Starting with this post, as part of our ongoing interview with Carpe Fulgur, the localization team behind doujin title Recettear, we’re going to be dealing with questions regarding the game’s localization, and putting the process under a microscope to see just how the English version was approached.
Concerning the localization process, what do you see as the focus of your efforts, your rationale or motto when it comes to changing the raw text? What lines do you draw when making the decisions on providing focuses like accents, catch phrases and the like?
Carpe Fulgur co-founder, Andrew Dice: Interesting you should ask this. The primary mantra when editing the text is: “Keep it true to the work itself”. That is, whatever the text ends up reading like, make sure it makes sense in the context of the world provided in the story and that characters and plot elements are consistent throughout. A good example is Tear saying “Merde” at times; we learned from EGS that the setting of Recettear is essentially Fantasy Not-France, so several characters break the “translation barrier” as it were and drop a few recognizable idioms in French (Tear’s in particular to replace a similar “good grief” catchphrase she had in Japanese).
It added a little extra flavor to the text, and it’s true to the world Recettear provides and makes it seem a little more “real” to the player. I also work to make sure that all of the characters maintain a roughly consistent voice throughout – Tear’s very formal language which practically lacks any contractions at all, Recette’s oddball phraseology, Caillou’s occasional linguistic slip-up wherein he speaks more like someone his age “should” speak, you have to make sure all of this is consistent or the characters come across as flat.
Another example of “being true to the work” might lie in how I’d approach something like Muramasa. A lot of people (rightly) harped on the cuts made to the game’s dialogue (cuts mostly brought about by hideously inept translation), but I know some people complained that Japanese was the only vocal option in that game. To be honest, had I been in charge of the project, I’d have also left Japanese as the only vocal option even if the budget for an English cast was available.
Muramasa is already so incredibly drenched in classic Japanese culture, that it would actually feel right, I think, for the voicework to remain Japanese, almost like watching a subtitled Kurosawa film or somesuch. Many people interested in Muramasa would already be looking for that very Japanese cultural experience, so it’d be worth it to remain as true to the spirit of the work as possible.
Occasionally this requires a bit of creative editing as well — a lot of Recette’s sayings like “Capitalism, ho” or “Yayifications” are, technically, inventions of the localization, but they were done in order to get Recette’s boundless enthusiasm for her job across the language barrier. She absolutely loves what she does, and she drops sayings like “Yatta!” constantly, but just translating it “straight” doesn’t really get her voice across properly. She pretty much needs the “quirkiness” to get her character across in English; without it, she doesn’t come across correctly and reads far too flatly (and yes, we tried it).
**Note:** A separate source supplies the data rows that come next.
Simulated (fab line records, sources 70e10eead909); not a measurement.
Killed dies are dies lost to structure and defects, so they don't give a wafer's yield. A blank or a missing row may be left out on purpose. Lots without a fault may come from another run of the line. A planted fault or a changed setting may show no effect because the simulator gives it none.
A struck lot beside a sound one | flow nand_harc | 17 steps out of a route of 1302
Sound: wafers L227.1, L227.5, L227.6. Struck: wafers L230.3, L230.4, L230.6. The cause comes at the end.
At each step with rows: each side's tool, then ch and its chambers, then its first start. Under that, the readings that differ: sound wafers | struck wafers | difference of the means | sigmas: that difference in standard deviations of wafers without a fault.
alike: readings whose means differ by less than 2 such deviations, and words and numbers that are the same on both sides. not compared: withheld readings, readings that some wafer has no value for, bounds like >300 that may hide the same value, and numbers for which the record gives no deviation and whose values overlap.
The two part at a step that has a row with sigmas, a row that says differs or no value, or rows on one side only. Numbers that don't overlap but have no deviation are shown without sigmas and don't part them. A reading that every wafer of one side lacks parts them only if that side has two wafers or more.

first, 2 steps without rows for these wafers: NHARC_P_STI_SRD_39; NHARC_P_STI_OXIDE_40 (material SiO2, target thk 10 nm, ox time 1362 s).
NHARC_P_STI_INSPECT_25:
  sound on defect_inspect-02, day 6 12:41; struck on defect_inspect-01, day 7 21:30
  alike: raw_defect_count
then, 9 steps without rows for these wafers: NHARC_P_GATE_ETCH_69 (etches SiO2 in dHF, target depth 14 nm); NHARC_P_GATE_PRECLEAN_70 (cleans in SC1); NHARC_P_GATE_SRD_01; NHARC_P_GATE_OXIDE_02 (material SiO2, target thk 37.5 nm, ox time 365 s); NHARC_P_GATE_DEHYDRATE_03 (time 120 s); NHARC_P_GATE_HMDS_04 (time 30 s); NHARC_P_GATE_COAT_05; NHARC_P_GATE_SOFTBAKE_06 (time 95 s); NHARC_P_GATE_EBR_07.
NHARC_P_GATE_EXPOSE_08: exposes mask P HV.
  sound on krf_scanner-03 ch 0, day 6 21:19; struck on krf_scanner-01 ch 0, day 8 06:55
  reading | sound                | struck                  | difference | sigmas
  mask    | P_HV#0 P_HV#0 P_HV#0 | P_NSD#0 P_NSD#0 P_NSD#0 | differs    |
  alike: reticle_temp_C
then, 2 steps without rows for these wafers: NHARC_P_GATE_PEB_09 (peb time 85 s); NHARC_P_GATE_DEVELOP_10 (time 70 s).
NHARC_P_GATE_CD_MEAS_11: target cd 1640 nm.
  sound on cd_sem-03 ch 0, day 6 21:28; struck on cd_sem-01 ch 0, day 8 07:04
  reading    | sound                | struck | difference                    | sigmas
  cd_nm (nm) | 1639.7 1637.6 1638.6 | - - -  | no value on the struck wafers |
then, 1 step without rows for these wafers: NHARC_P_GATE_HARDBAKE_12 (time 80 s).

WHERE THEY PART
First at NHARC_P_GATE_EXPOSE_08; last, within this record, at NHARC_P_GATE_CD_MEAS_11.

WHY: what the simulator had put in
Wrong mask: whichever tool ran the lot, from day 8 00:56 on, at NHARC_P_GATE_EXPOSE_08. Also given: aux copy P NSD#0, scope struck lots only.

Now, obviously you need to apply some logic to all this; we don’t want everyone to have OUTRRRRRAGEOUS French accents, for example, as the text actually needs to be legible. And naturally you have to be real careful to not change any plot elements — you’re bringing the game over in part because you like the plot in the first place (or we hope, at least), so as editor you need to strike a delicate balance of making sure the script is engaging in English without actually mangling anything.
Above all, though, it needs to be true to the spirit of what you are working on — it needs to make sense internally to the person experiencing it, it needs to sound consistent, and it needs to sound authentic.
How much research did you have to put in to try and cast the characters correctly for the localization process? Can you touch upon what the localization process is like for a text-heavy game like Recettear?
There was quite a bit of back-and-forth with EGS about various characters. Recettear’s setting (which is shared with Chantelise and the upcoming Territoire) has quite a bit of backstory to it, and we wanted to make sure we understood the character histories and the like as we went ahead and crafted what each character sounded like in English. There wasn’t a lot of external research — EGS ultimately defined the characters, after all — but we did talk over a lot of things with EGS to ensure we understood the characters and their world as best we could.
The way we approached Recettear was to break the game into chunks for raw: do one block of related text, then the next, then perhaps the item list, then the next event block, etc., then do a rough draft of the localized script for each, and once the whole was complete we’d go back and look over the script again, and see if any changes needed to be made to help the various parts flow together or connect better. It helped that the Recettear text is organized into major events and arcs internally, so we were able to organize things internally fairly quickly.
Beyond that, you simply take it one step at a time — work on the script, play it through, read it, keep the rest of the script in mind and what this scene or that item needs to do in the wider picture. EGS was hugely helpful in that they provided us with several of their dev tools that allowed us to edit individual scenes and then immediately reload that scene to view the changes (and do similarly for Recettear’s massive item list) — I can’t imagine trying to do this project without it.